I also use the same style for my C programs:

#include <time.h>
time_t stopWatch;
void tic()
{
stopWatch = clock();
}
void toc(const char *msg)
{
double s = (clock() - stopWatch) * 1000.0 / CLOCKS_PER_SEC;
printf("%s: %.2lf ms\n", msg, s);
stopWatch = clock();
}

This implementation enables us to use a sequence of tocs to profile a code block line by line without the need to write tic every time. However this simple profiler can not be nested as there is only a global timer.

After putting several tocs into my eigCov:

tic()
let colm = colMean faces
toc("mean face")
let A = Matrix.init nrow ncol (fun i j -> faces.[i,j] - colm.[i])
toc("minus mean face")
let L = A.Transpose * A
toc("get L")
let val1, vec1 = eig L 
toc("lapack eig")
let v = val1 * (1.0 / float (ncol - 1))
let u = A * vec1.Transpose
toc("get u")
// normalize eigen vectors
let mutable cnt = 0
for i=0 to ncol-1 do
if abs v.[i] < 1e-8 then
   u.[0..nrow-1,i..i] <- Matrix.create nrow 1 0.0
else
   cnt <- cnt + 1
   let norm = Vector.norm (u.[0..nrow-1,i..i].ToVector())
   u.[0..nrow-1,i..i] <- u.[0..nrow-1,i..i] * ( 1.0 / float norm )
toc("normolize u")

It gets the following output:

mean face 639.891700 ms
minus mean face 195.484600 ms
get L 12885.751500 ms
lapack eig 247.015700 ms
get u 7169.749100 ms
normolize u 623.919700 ms

The bottle neck is in "Get L” and “get u”, both of which are matrix multiplication operations. The main computation part “lapack eig” actually costs very little time (as the 280-by-280 matrix is not big).

The matrix multiplication in “get L” is 280x10304 multiplies 10304x280, which is quite large!

Matrix Multiplication

Matrix multiplication is a great example to show that why we need well tuned libraries to perform numerical computations.
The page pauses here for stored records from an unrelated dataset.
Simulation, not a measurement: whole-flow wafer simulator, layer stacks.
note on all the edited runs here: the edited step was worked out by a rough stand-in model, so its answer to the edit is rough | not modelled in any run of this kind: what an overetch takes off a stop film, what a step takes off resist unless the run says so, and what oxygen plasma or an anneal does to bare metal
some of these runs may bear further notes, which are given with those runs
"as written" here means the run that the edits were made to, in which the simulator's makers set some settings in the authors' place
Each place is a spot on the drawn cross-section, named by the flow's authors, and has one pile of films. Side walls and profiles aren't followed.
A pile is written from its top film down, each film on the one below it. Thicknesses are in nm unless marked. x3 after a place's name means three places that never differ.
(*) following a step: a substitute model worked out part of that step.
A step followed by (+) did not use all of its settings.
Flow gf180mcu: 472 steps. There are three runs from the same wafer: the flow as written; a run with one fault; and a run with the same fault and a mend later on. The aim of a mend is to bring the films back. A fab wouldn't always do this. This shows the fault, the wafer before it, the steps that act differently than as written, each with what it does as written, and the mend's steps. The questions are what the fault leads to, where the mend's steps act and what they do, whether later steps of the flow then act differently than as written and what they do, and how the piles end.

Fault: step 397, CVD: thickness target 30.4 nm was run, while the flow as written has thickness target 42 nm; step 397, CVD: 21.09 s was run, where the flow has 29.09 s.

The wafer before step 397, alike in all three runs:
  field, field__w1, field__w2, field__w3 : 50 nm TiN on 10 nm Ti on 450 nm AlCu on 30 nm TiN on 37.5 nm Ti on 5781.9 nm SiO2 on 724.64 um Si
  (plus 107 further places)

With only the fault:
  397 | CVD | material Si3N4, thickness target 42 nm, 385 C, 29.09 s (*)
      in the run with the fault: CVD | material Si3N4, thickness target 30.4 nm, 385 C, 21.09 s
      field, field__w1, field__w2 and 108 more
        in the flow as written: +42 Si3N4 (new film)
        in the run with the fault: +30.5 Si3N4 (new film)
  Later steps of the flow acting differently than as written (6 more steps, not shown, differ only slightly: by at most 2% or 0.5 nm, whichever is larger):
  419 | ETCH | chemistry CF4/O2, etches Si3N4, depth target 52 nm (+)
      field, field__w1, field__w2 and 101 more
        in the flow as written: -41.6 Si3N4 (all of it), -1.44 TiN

Table: the time cost for self-made(not optimized) implementations

implementations	operator * for matrix type	3 F# loops(use matrix)	3 F# loops(use float Array2D)	3 C loops (native)
time(seconds)	13.07	38.81	13.52	8.10

I used the following 3 loops:

for (i=0; i<N; i++)
for (j=0; j<N; j++) {
   double s = 0;
   for (k=0; k<M; k++)
       s += a[i][k] * b[k][j];
   c[i][j] = s;
}

The two F# programs are similar to the above one in C. We can find that if we use a lot of F# matrix element access operator [,], the performance is very poor. The * operator of matrix type does not have any optimization in it, so it costs the same amount of time as 3-loops (Array2D) does. Native code is faster than the managed ones as it does not do boundary checking for index.

Matlab, R and Numpy/Python all wrap optimized matrix implementations. Let us next see how they perform:

Table: the time cost for optimized implementations

Software	Matlab 2009a	R 2.10.1	Numpy 1.3.0
time	0.25	1.98	0.35

Matlab is the fastest, but it uses 200% CPU. While R and Numpy are single threaded. R takes 2 seconds. Matlab uses Intel MKL, Numpy uses Lapack(maybe optimized version), I don’t know what algebra routines R uses.

We can see the difference between optimized versions and non-optimized ones is very large. A similar report from a .Net math software vender is here. The conclusion is that we should use optimized matrix multiplication procedure when matrices are large.

Add optimized matrix multiplication support to math-provider

The math-provider has made an wrapper for dgemm_, which is a BLAS procedure for computing:

C  :=
alpha*op( A )*op( B ) + beta*C
where op (A) = A or A’. 

This is general case of matrix multiplication. The math-provider also has an wrapper for dgemv_, matrix-vector multiplication.

However, they are not directly callable from Lapack service provider.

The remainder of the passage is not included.